ROANOKE TIMES

                         Roanoke Times
                 Copyright (c) 1995, Landmark Communications, Inc.

DATE: TUESDAY, May 18, 1993                   TAG: 9305180340
SECTION: EDITORIAL                    PAGE: A-4   EDITION: METRO 
SOURCE: 
DATELINE:                                 LENGTH: Medium


TEXAS RAPE CASE

THERE SHOULD have been no need for a second shot at justice in Austin, Texas.

But, incredibly, a grand jury last year had set scot-free a confessed rapist because his victim, fearing AIDS, had asked the attacker to wear a condom. The grand jury concluded that her request was equivalent to consent to be raped.

Keep in mind: This was a drunken stranger who broke into the woman's house in the middle of the night, and held a knife to her throat while he raped her.

He did not deny that he did these things. He admitted it. It was, rather, the victim's behavior that prompted a jury last year to refuse an indictment.

She knew she could not stop the sexual assault. By asking him to wear a condom, she hoped she might prevent potential death from AIDS.

In other words, even in a desperate situation, a frightened woman took what sensible action she could to protect herself. Showing a preference for rape over death hardly constitutes an invitation to aggravated sexual assault.
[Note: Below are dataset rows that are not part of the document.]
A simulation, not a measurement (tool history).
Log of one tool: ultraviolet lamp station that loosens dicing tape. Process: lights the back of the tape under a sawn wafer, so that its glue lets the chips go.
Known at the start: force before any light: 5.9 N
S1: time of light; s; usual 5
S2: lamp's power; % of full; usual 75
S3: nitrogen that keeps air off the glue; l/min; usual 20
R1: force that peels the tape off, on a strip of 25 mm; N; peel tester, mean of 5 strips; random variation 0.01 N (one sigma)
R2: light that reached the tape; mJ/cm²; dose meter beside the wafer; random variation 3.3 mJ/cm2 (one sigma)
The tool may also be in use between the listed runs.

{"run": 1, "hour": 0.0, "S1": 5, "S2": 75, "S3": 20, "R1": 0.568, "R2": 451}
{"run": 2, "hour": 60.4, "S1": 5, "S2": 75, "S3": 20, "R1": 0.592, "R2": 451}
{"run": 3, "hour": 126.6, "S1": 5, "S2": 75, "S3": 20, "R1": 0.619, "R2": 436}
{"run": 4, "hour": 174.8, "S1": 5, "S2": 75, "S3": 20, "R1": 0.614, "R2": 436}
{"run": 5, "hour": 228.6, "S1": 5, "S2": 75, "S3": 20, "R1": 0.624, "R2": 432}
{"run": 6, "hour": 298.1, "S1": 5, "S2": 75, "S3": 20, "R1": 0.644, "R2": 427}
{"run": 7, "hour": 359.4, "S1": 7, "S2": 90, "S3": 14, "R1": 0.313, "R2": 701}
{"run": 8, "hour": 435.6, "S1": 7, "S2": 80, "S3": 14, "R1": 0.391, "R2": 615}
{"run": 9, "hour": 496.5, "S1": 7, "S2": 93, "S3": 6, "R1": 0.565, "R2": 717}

Indeed, it's plainly baffling that anyone could conclude that her action nullified his. Yet that is precisely what this grand jury did - touching off rage and revulsion with good cause.

Fortunately, a district attorney was able to take the case to another grand jury, which indicted Joel Rene Valdez in October. Last week, Valdez was convicted.

We are very wary of second-guessing juries; the public gets only a bit of the mass of information and evidence the juries inside a courtroom hear. We also are very wary of subjecting verdicts to tests of political correctness. Evidence and the law, not grand social themes or potential political repercussions, should guide jury deliberations.

Still, we can't avoid lamenting that it was necessary to jump through extra legal hoops to bring this disturbing, discouraging case to a just end.

In no way can a woman's efforts to protect her life when she's being sexually assaulted be likened to agreement to the sexual assault.

What should make Americans cringe in regard to this case is not simply the rape - though every one ought to be incensed every time it happens, and regrettably this crime of violence is on the increase.

It's also the telling evidence that some people in our society still harbor the notion that women want to be raped, even ask for it.

How long before rape victims are not violated again by people who believe the victims - by what they wear, or how they act - somehow connive to be raped?

In the words of placards carried by demonstrators on the victim's behalf outside the Texas courthouse: "What part of NO don't you understand?"